Friday, September 28, 2012

The Estate Sale Diaries-Friday September 28, 2012

There are major estate sales and minor estate sales.


Major sales have lines outside the door hours ahead of time, and are held in rich neighborhoods. Dealers spend the night outside in their vans, waiting. The word is out that there are antiques, designer pocketbooks, quality cookware, and top of the line garden ornaments.


Minor sales do not attract dealers, and there are no lines. One is not pinned against a wall trying to get to the checkout table or to get a look in the closet.


The three sales I went to today were minor, but not a waste of time. My motives for going were curiosity, the endless hunt for vintage cookware and vintage cookery books, and my desire to buy a blender, since my ancient Waring, circa 1960, died.


All three sales were at a nearby subdivision of condominiums. These homes suffered much damage two years ago when the Harpeth River flooded, but are recovered now and once again inhabited by the elderly and retired.


The first sale had few books and fewer cookbooks, but boxes of old cassette tapes, both audio and video, and the out sized black boxes we used to use to play them on. How dated they are now, how remote. But how surprising to see people rushing to look through old L.P. records, which are much sought after!


I saw little of interest until I reached the kitchen, which was empty. (Even at 9am, I do not think there were more than a dozen people in the house,)

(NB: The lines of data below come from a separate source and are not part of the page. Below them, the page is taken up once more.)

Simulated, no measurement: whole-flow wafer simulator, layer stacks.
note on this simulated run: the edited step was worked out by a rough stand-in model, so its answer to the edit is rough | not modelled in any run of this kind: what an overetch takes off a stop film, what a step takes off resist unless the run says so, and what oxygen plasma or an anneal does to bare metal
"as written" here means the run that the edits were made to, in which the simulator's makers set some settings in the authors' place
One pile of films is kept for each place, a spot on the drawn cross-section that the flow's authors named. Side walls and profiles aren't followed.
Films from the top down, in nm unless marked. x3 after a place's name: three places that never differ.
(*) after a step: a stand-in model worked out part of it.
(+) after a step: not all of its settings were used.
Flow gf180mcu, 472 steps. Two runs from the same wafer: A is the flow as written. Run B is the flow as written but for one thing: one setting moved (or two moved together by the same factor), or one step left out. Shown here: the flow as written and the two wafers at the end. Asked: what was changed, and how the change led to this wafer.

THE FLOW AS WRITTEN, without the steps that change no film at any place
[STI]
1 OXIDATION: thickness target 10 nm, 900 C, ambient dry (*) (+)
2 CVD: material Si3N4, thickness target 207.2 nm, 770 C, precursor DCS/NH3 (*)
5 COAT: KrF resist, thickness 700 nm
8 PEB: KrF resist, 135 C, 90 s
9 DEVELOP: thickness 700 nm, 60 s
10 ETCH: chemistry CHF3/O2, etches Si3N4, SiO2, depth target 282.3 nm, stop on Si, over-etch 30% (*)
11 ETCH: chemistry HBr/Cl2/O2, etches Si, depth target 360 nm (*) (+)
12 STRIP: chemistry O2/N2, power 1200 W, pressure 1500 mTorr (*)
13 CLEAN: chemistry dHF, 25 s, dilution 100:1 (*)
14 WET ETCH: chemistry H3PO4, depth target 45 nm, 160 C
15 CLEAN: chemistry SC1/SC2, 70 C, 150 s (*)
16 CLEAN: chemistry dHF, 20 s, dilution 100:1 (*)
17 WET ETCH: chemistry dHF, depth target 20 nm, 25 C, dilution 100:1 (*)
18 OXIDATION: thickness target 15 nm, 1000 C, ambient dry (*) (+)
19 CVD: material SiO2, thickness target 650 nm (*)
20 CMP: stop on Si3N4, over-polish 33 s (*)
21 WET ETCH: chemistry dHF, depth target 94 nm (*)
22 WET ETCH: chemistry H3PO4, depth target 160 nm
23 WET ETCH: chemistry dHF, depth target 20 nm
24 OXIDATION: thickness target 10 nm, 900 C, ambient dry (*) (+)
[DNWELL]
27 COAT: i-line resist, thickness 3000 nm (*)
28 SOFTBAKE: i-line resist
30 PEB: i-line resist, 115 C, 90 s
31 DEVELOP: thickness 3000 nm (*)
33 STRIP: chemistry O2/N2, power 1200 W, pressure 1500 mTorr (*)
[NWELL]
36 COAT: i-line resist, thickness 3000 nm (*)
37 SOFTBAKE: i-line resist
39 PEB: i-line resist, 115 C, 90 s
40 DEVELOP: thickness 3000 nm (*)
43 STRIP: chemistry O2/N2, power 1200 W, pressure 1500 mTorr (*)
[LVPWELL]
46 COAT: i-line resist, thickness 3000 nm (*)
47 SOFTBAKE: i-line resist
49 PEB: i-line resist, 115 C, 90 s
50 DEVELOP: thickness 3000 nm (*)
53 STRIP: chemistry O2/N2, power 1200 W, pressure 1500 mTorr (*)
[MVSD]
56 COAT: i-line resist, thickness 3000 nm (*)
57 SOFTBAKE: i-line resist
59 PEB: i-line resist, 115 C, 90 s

I found a vintage Wearever aluminum steamer/double boiler with that pre-Julia 50's look. A few bucks, and not to be resisted-






There were also some good quality storage containers. Banal, I realize, and not interesting until one regrets not having one to freeze leftover roast lamb in- These are always a good and economical deal at estate and yard sales, especially if they are Pyrex and can go from freezer to microwave.




The next two sales were at two neighboring clubhouses at the same condos. One was forgettable, yielding only a cheap blanket and comforter that I will put out on the daybed this winter for the Porch Cats, a feral tribe that has taken up living out there. And there was one interesting book- an encyclopedia of Tennessee history and culture. I might have paid five for it, but $20 is too steep for me. I may stop over tomorrow and see if it is still there and if I can deal-


The first clubhouse was more interesting, not only for the three nice Talbot's blouses in my size and the London Fog lined winter jacket, but because it had two cookbooks-the only cookbooks I saw- and both were choice.








The first, a community volunteer cookbook from a group called the Tennessee Telephone Pioneers, was published in 1981, and new editions of "Dining With Pioneers" still appear from time to time, though now the old name has become "Telecom Pioneers", a name that does not have the friendly, neighborly, good times, traditional spirit of the original. One reads "Telephone Pioneers" and imagines women on the phone across this country-house to house, farm to farm- sharing banana pie recipes and stories about their children and grandchildren. One sees the word"Telecom", and the images morph to outsourcing, layoffs, to nothing good.


The second book, quite worn, is "Kitchen Kollege", a collection of recipes from a 1950's Nashville cooking show on WSMV TV. The author, then Phila Rawlings and later Phila Hach,was a well-traveled and well educated woman who flew over a million miles around the world as an airline stewardess. Later she cooked on the air, then opened a restaurant called "Hachland Hill", which was open for "private dining". She wrote six cookbooks, and now I own two.


Altogether a successful and thrifty day. And I bought a blender. An Oster, for $8.00.












3 comments:

troutbirder said...

Ok. I'll fess up. In my twilight years I'm tending toward the simplifying downsizing mode. My spouse on the other hand is addicted to garage sales, auctions, second hand stores etc. Perhaps, could it be, that this is the source of some conflicts...?

betsy said...

If I had a husband I am sure he would remind me weekly that I do not need another cookbook! But lately I have been working on taking some discipline along to the sales with me. I find myself passing on items I would have bought impulsively a while back.

Out on the prairie said...

A lot of fun.We had an all city sale and I went to over 30.